As the University of Portland attempts to revitalize diversity and inclusivity on our campus, I would like to offer a new perspective — a lost piece of history — that I believe has gone unheard for far too long. As we enter the month of April, I would like to bring your attention to the story of my people, the story of the Armenian Genocide.
"The Armenian what?"
"Armenian like the Kardashians?"
These are some of the responses that I have heard when trying to explain the genocide to my peers in Portland. Having been born in Los Angeles, where a large diaspora Armenian population thrives, I have found myself feeling increasingly lost and alone on this campus where so few people even know my homeland exists.
Beginning on April 24, 1915, the Ottoman Empire subjected approximately 1.5 million Armenians to a systematic slaughter that aimed specifically to cleanse the empire of its Armenian population. Such actions clearly constituted genocide, and today, most historians agree that the term “genocide” cannot be contested within the 1915 Armenian context. My ancestors were forced on death marches, facing unthinkable atrocities on their way. The Turkish countryside and the Deir Ezzor desert were littered with the corpses and the blood of my people.

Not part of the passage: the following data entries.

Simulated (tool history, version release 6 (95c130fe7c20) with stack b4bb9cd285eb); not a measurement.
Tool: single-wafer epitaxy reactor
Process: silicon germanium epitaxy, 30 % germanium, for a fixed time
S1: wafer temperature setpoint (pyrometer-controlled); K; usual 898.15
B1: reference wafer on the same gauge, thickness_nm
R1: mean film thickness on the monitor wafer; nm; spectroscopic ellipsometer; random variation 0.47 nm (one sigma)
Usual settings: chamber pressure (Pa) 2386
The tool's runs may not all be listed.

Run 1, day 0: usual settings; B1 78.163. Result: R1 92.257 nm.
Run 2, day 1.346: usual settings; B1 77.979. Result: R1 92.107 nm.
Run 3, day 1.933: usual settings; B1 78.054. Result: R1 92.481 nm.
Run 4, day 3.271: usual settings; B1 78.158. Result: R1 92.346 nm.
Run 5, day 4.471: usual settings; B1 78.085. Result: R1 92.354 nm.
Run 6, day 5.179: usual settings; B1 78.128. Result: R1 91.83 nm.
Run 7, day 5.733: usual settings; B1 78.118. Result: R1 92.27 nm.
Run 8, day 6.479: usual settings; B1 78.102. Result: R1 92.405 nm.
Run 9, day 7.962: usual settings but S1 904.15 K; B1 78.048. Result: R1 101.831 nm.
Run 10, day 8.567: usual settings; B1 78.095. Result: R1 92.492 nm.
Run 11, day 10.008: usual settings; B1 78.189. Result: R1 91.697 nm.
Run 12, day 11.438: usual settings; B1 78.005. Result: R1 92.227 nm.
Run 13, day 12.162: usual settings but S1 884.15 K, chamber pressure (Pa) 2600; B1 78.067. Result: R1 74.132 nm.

For over a century, the story of the Armenian people has been swept under a rug, undermined into something reminiscent of a historical debate or question. "Who, after all, speaks today of the annihilation of the Armenians?" Adolf Hitler, attempting to justify the Holocaust, asked this question. The Turkish government does not speak of the Armenians. The United States does not speak of the Armenians.
But I do. I speak of my people. I remember my people. And as my fellow Pilots, I would like you to remember them as well.
One way that you might acknowledge the history of marginalized peoples, including the Armenians, is by demanding funding to create a multicultural center on our campus. Many students have already come forward in support of this idea. The UP multicultural center would advocate for underrepresented students, it would sustain a variety of meaningful dialogues, and it would host events that explore the intersectional and multicultural identities that help to make UP what it is. Only when there is a tangible and open space for our diverse student population to come together will the plan to increase diversity on our campus succeed.